Metro

Widow receives accidental-death benefits in auto-erotic electrocution case

A widow has won a bitter victory — her husband’s death by electrocution to the genitals has to be revisited by their insurance company.

Paul Martin, 35, was found lying naked from the waist down in his upstate basement in December 2008 after hooking himself up to an electrical contraption made of purple wire with a bare loop on one end.

“The other purple wire ‘handle’ end was held in the victim’s hand, and the center ‘live’ wire appeared to be a possible switch, which was held in his other hand,” said a police report.

Widow Amanda Martin sued The Hartford life-insurance company after it denied her claim for accidental-death benefits because it said her hubby, an electrical engineer, died from “a deliberate act on his part.”

A federal judge in Rochester sided with The Hartford and pulled the plug on Amanda’s suit last year.

But that decision was vacated by the US Second Circuit Court of Appeals in Manhattan, which said The Hartford’s stance “would exclude injuries resulting from merely negligent acts, even if the insured did not intend to injure himself.”

The court said The Hartford must reconsider its refusal to pay $81,000 in accidental-death benefits.

Its stated grounds were that Martin’s shocking demise was an “intentionally self-inflicted injury.”

In a sworn affidavit, Amanda Martin said her husband — with whom she had a daughter in 2006 — suffered from hypertension and diabetes, which she believed also left him with erectile dysfunction.

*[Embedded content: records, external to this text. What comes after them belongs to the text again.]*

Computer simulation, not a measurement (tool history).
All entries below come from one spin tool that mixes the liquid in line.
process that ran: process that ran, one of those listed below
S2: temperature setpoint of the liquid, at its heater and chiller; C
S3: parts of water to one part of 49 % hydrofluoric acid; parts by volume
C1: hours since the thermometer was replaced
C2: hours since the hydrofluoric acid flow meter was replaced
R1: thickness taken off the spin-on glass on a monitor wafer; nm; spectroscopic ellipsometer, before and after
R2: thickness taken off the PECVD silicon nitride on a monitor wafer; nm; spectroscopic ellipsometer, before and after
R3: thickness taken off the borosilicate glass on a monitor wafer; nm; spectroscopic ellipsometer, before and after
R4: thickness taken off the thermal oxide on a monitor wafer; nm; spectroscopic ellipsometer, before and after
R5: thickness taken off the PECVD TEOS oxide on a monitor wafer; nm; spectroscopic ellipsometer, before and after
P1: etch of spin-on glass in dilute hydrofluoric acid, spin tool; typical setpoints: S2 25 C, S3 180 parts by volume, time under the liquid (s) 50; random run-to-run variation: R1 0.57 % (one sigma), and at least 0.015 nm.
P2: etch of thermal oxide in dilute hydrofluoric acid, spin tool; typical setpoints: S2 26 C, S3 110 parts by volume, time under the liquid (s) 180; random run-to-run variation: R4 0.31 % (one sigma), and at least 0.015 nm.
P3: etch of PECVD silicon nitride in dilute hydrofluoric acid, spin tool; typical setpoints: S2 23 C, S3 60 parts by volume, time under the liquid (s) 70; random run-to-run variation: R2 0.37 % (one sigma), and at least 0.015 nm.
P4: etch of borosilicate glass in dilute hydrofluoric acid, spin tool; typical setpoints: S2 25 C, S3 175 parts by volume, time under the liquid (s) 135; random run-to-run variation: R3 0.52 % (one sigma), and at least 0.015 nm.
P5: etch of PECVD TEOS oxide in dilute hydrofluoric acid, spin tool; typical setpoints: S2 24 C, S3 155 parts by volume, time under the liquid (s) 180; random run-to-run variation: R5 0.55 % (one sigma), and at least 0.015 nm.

On the morning of his death, a Saturday, the family was planning to go out for breakfast with Paul’s mom and then attend an elementary-school craft show.

But when Amanda got out of bed, her daughter was alone in the living room and Paul was nowhere to be seen.

Amanda checked the basement of their upstate Spencerport home and found Paul lying face-down and not breathing, with “wires attached to him.”

“I tried to move Paul, but got an electrical shock,” she wrote in her affadavit.

After managing to toss the wires aside, Amanda tried to revive Paul with CPR, “but it was too late.”

“What had happened to Paul was a surprise to me,” she wrote.

“I had no idea that Paul might have been involved in such activity.”

Amanda couldn’t be reached yesterday, and her lawyer didn’t return a request for comment.

A spokeswoman for The Hartford said, “Our policy is not to comment on ongoing litigation.”